[Aslı Ü. Bâli is Acting Professor of Law at UCLA School of Law.]
This post is part of the Virginia Journal of International Law Symposium, Volume 52, Issues 1 and 2. Other posts in this series can be found in the related posts below.
I am grateful to
Opinio Juris for the opportunity to discuss my Article - "
The Perils of Judicial Independence: Constitutional Transition and the Turkish Example." Here I outline the critique I offer of the "Turkish model" of constitutionalism and the implications of my argument for democratizing transitions such as those currently underway in the Arab world.
Democratizing model or cautionary tale?
Turkey is sometimes invoked as a potential "model" for democratization in countries like Egypt and Tunisia. This article considers the features of the Turkish legal order that have impeded democratic consolidation. In particular, I analyze the role of the Turkish Constitutional Court and arguments about judicial independence in a series of constitutional crises from 2007 to the present. This focus on courts and constitutions is appropriate, I claim, because of the emphasis placed on "rule of law," constitutionalism and an independent judiciary in the academic literature on democratizing transitions. In the context of the Arab Spring, such prescriptions have served an almost talismanic function – separating, in the eyes of external observers, legitimate calls for democratic change from troubling forms of political upheaval. In Egypt such observers view arguments for managed transition through constitutional reform as appropriate while political transformation through the ballot box is identified with the specter of political Islam. Yet, in the Turkish case, I argue that a strong and independent judiciary and the effort to insulate certain constitutional principles from democratic debate – particularly centered around the meaning of secularism in a Muslim majority country – has served to inhibit democratization and entrench legacies of authoritarianism. Indeed, as a result of the positions taken by traditional political elites through the courts, political Islamists in Turkey have emerged as democratizers and perhaps even (accidental) liberalizers.

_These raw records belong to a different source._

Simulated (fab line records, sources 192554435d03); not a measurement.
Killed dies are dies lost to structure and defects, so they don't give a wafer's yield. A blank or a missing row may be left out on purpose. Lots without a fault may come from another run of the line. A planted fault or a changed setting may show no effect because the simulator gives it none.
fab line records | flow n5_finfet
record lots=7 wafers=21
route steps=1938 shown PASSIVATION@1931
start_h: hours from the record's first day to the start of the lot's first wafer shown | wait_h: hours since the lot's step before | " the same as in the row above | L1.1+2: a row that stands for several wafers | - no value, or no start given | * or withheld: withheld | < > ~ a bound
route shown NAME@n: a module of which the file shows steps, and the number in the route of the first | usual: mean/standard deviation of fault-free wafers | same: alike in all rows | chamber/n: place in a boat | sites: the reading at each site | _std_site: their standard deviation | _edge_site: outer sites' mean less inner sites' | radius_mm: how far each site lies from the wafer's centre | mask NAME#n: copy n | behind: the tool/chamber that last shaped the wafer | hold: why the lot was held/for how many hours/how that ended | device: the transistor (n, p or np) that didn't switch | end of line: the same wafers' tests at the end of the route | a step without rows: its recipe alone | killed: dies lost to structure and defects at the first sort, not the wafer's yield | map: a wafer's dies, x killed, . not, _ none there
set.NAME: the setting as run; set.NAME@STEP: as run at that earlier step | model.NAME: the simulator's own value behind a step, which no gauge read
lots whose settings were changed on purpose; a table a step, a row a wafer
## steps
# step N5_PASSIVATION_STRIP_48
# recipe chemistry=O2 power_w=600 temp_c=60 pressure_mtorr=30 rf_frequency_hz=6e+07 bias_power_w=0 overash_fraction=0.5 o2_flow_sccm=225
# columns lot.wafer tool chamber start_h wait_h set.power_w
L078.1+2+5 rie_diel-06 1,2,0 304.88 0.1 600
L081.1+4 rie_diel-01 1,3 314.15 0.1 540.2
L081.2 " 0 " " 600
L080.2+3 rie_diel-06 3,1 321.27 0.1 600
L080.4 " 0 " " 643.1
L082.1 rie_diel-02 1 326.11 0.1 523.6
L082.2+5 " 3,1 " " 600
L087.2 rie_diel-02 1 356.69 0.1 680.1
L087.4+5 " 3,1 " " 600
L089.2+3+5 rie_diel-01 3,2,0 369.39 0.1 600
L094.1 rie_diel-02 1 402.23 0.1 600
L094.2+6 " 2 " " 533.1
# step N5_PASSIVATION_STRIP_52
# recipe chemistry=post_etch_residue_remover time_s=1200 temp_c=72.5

Redefining judicial independence
Based on the Turkish case I argue that institutional design prescriptions for democratic transitions, including those related to judicial independence, should be revisited. In particular, the meaning of "judicial independence" should be understood differently in the context of a transition from minority rule to majority rule (through democratization). At present, judicial independence is conceived primarily in terms of separation of powers; while accompanied by the idea of "checks and balances," the emphasis is on maintaining the autonomy of the courts rather than on subjecting them to political checks. Ran Hirschl has argued that this notion of judicial independence is particularly well suited to enabling authoritarian elites to manage transitional processes. The Turkish conceptions of constitutionalism and judicial independence exemplify the risk that constitutional provisions may serve to insulate elite privileges from democratic reversal through the courts. Through my analysis of recent Turkish constitutional crises – and their origins in institutional legacies from the founding of the republic – I argue that in cases of democratic transition, the best definition of judicial independence would be independence from elite capture rather than independence from the elected branches of government.